# Still keeping in contact



## amanda50 (Feb 11, 2009)

I was with my husband for 20 yrs. We have seperated 6 months ago amicably.

We were always really great friends and i dont want to lose that. I call/text and ask him out for meals/drinks now and again which he accepts. However I know the marriage is over and I am now in a new relationship.

I dont want the friendship element of the marriage to disappear but I've been advised to cut ties with my husband and, after a while, see if we can be friends - Advise given by my new boyfriend. and also my husband ! I do see that this is good advice but oh its so hard. My husband was with me for 20 yrs and a major part of my life.

Is this a normal way to feel ?


----------



## SoxMunkey (Jan 1, 2010)

Since things have been amicable thus far, then adding conflict might open Pandora's Box. The b/f wants for you to cut ties with your husband, well, he should really step back and just let you and your husband work out whatever it is that you have to work out. 
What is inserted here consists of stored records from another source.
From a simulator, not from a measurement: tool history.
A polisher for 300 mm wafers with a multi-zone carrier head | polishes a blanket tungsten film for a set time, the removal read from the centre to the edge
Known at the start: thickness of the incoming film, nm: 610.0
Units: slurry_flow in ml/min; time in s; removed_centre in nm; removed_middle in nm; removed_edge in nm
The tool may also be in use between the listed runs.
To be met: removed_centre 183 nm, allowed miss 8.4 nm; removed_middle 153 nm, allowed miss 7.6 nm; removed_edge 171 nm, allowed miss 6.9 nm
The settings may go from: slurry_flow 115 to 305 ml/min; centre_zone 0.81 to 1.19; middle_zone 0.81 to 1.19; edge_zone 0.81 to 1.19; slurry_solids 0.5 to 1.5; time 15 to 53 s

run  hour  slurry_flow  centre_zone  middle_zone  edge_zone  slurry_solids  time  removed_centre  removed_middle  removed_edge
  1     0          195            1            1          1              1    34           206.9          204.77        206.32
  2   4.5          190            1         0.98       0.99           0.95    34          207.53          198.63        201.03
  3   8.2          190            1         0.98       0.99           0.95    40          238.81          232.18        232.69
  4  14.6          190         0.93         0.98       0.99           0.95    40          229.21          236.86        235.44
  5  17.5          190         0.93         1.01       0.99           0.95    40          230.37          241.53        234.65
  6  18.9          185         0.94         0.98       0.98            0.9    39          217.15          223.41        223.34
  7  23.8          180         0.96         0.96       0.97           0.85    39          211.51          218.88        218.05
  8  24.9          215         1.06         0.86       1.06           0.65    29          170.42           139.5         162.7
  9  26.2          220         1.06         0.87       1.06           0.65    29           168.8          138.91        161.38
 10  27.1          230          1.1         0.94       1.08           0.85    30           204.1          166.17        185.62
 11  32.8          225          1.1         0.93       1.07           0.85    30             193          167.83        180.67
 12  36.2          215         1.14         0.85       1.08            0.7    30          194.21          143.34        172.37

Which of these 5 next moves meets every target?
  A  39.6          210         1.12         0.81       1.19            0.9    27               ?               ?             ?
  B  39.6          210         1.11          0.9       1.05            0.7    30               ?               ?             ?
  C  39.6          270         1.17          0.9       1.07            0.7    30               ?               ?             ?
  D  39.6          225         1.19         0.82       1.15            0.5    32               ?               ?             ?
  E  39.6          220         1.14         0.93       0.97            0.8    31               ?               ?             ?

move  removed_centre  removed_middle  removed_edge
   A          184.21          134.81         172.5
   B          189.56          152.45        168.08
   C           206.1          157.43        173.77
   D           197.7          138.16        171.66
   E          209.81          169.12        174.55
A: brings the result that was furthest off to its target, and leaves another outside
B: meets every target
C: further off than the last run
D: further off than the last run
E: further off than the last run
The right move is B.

You did not mention a divorce, so causing conflict with your husband could make any future court sessions painful. Do what you feel is right in your mind and heart. Don't allow someone else to make that choice for you.


----------



## knortoh (Sep 5, 2009)

Why does your husband want to cut ties ? 
Are these meetings painful for him?
I am a bit confused.
Your bf is probably jealous right?


----------



## amanda50 (Feb 11, 2009)

My husband says that he would like to stay friends in the future but just needs a break. The bf could be jealous but he feels a break from each other will help us and then later we can continue to be friends. I, on the other hand, would still like to see my husband as we were great friends when we were married. I know many other couples breaking up stay apart from each other and dont see each other. So I guess its the 'right thing to do' in a marriage breakup to stay apart for a while ? If so why should you stay apart for a while ? 

I'm finding it very hard to not contact my husband as I still care for him but I guess I should understand his wishes to cut ties for a while ? 

It is a confusing situation i agree but would be pleased for some perspective on it all.


----------



## MarkTwain (Aug 1, 2008)

amanda50 said:


> It is a confusing situation i agree but would be pleased for some perspective on it all.


It's a great sign that you can both be friends. However, I think what's being said is that you have come to rely on each other as a prop in life, and that is no longer his function. You bf fits the bill in this department. So yeah, maybe back off for a while, and lean more heavily on your bf - he will enjoy catching you when you fall. On the other hand, we should first and foremost rely on ourselves, and then our spouses/ bfs gfs can just be the icing on the cake


----------



## sisters359 (Apr 9, 2009)

If your husband needs a break, then it would be appropriate for you to recognize and respect his feelings. Tell him to contact you when he is ready. Be prepared for a long wait, however. That may be what he needs. And you should learn to get along without him in your life, because you don't know if/when he will resume contact.


----------



## knortoh (Sep 5, 2009)

I think that you need to respect your husband's wishes -
that is what a friend would do


----------